Till holidays do us part

The concept of separate vacations, something that was unheard of even a few years ago, is now rather common among urban upper middle-class couples. Often due to busy work schedules, they can be seen heading off on their own when unable to manage time-off together. Ritusmita Biswas takes a look



Capt Surojit Biswas, who is with the Merchant Navy, took a trip to Athens recently without his family
Capt Surojit Biswas, who is with the Merchant Navy, took a trip to Athens recently without his family

Mandira Mitra (centre) finds it a refreshing break to take a vacation alone
Mandira Mitra (centre) finds it a refreshing break to take a vacation alone

Arijit Manna cannot imagine a vacation without his wife Senjuti and son Amitrajit
Arijit Manna cannot imagine a vacation without his wife Senjuti and son Amitrajit

TILL death do us part seems an obsolete concept. Now even vacations are enough reason for urban couples to part ways. Take, for example, Nilanjan and Sharmistha Roy of Kolkata. Their family of four always part ways during vacation times, simply because they have different tastes and preferences. So, while their twin sons head towards a summer camp in Darjeeling, Sharmistha heads to her elder sister’s home in Bangalore where she can spend some time with her maternal family. Nilanjan, on the other hand, would be joining his office colleagues for a hiking expedition to the Himalayas.

Families like the Roys are not a rarity in the recent times. While there are still many people, who essentially treat vacation time as family time, there is a growing number who likes to take time off in order to find their own space and rediscover themselves.

Says Mandira Mitra, head of the eastern region of Integral PR,: "Holidaying alone, once in a while, is a must for me as I need to unwind and find my own space. Yes, my husband and I like spending time together but vacationing alone, at times, becomes a necessity. It may so happen that the two of us might not get time for a holiday together, however much we like it. In that case we are mature enough to go ahead and take a vacation on our own."
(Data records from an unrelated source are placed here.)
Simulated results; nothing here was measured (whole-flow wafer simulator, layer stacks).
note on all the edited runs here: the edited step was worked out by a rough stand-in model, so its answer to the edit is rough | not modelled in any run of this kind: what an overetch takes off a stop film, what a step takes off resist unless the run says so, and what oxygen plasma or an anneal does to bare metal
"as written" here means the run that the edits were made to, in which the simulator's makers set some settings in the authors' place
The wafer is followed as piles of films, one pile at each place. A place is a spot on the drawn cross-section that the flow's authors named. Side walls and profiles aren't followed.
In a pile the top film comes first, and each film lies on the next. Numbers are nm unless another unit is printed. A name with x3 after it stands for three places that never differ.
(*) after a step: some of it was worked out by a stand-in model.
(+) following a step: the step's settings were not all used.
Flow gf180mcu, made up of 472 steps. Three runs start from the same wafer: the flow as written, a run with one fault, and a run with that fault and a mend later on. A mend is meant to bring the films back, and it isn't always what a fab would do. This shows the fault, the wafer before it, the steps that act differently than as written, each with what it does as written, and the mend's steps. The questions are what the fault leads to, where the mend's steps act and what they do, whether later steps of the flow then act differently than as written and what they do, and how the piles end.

There is nothing to feel guilty about it, says Ishita Bardhan, DGM (HR) in IBM, Kolkata. "To be honest, we women often get lost between our careers and families. We forget to take time out for ourselves and get stressed and burned out easily. In most cases, we like to blame the glass ceiling in the corporate world for the lack of growth for women, but, I feel, it also has to do with our internal stress levels that we stop growing after a while. Therefore, I think it is important for us to take time out and be selfish once in a while. I have been on some vacations without my husband e.g. the salsa congresses that I travel to. I have usually gone there with friends who dance and since it was my own special time, I could really follow my passion without feeling guilty for being selfish."

At the same time, she points out that as her work entails a lot of global travelling so many times now, she looks forward to vacations with her family where she gets to spend time with them. This logic is supported by Wipro IT executive Arijit Manna, who cannot imagine a vacation minus his wife Senjuti and son Amitrajit. Arijit, who is based in London at the moment, recently took a two-week break with his family in Italy. "How can you be without your family in a vacation? It will spoil all the fun?" he says.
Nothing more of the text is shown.